The Weakness of Academic Cyber Security
This week the BBC reported on a penetration test performed against UK universities that quickly resulted in severe breaches. In this briefing we will take a look at the techniques used, why universities are relatively unprepared and what attackers seek when hacking into university networks.
A penetration test ordered by Jisc - the government agency providing internet access to UK universities - showed that 100% of tested universities were successfully hacked with most of them only fending off attackers for 1-2 hours. According to the report published by Jisc most breaches were achieved using Spear Phishing attacks.
What is Spear Phishing?
Most of our readers will have heard of Phishing attacks. Here, attackers send fake emails to victims in order to trick them into revealing login credentials or other critical information. Spear phishing attacks take this approach further by tailoring the emails to the victim.
Imagine for a moment that your name is John and that you are working as a non-technical administrator at a UK university. You know Sally, the head of IT, personally.
A general phishing attack may look like this:
Your account is about to expire!
Please log in here to prevent expiry.
While even such basic attacks are frighteningly successful, a spear phishing version of the same email may look something like this
As you may have heard during Monday’s staff meeting, we are upgrading the security of our systems. For technical reasons that I won’t bore you with, this requires that you log into the staff panel before 5pm today. In case you forgot the link, it’s at hxxp://evil.com/login.
Sorry to bother you with this, but it is to keep us all safe.
The spear phishing attack is significantly harder to detect. Reflare’s own penetration testing experience shows that up to 3 out of every 5 victims fall for well-crafted spear phishing emails the first time they are encountered.
If the victim has access to confidential files, this can have catastrophic consequences.
Why are universities being attacked?
Universities present a target that is relatively weakly secured and offers relatively high rewards. While undergraduate assignments and exam scores are of little interest to external attackers, research data can be highly valuable to companies in the private sector and foreign governments. The ease with which UK universities were hacked during this penetration test combined with the high value of information stored on university systems makes it highly likely that actual successful attacks by criminals against universities are a regular occurrence.

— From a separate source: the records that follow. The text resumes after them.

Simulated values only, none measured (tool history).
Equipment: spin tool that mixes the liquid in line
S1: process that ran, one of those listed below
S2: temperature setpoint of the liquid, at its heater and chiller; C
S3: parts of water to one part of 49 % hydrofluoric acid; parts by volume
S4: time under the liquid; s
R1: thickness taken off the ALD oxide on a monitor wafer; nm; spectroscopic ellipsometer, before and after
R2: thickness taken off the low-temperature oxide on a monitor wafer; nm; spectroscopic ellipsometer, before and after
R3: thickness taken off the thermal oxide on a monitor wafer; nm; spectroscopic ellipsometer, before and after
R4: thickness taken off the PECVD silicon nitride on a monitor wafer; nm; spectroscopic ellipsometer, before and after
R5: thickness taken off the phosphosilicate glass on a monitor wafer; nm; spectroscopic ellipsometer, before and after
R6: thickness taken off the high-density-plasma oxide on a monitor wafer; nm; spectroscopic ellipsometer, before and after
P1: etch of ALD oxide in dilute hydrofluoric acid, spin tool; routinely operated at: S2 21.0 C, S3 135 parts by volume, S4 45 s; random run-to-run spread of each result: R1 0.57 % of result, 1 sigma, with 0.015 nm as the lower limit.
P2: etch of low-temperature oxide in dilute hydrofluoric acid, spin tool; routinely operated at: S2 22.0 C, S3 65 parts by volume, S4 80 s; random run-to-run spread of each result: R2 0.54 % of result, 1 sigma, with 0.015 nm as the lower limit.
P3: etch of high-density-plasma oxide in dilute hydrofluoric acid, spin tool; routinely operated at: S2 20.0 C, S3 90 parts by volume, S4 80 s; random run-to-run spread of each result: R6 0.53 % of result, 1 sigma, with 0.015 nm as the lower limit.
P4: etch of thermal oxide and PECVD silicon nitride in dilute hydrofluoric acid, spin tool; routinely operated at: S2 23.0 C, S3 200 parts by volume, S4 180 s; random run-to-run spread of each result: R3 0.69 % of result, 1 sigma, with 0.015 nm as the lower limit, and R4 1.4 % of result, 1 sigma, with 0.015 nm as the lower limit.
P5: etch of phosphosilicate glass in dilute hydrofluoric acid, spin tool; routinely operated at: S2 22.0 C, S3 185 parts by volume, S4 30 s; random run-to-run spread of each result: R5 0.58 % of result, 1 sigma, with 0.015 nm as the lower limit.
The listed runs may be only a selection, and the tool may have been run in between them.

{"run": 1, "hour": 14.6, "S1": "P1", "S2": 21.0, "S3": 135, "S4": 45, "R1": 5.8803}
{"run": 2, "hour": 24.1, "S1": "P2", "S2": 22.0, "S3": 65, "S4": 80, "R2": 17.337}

Spear phishing attacks are extremely hard to detect. Please never trust an email simply because it appears to come from someone you know. Always check the recipient’s email address before answering and confirm the authenticity of any websites you visit.
Universities are relatively soft targets that own relatively valuable data. In combination with the apparent ease of attack, this indicates that successful hacks against universities are somewhat common.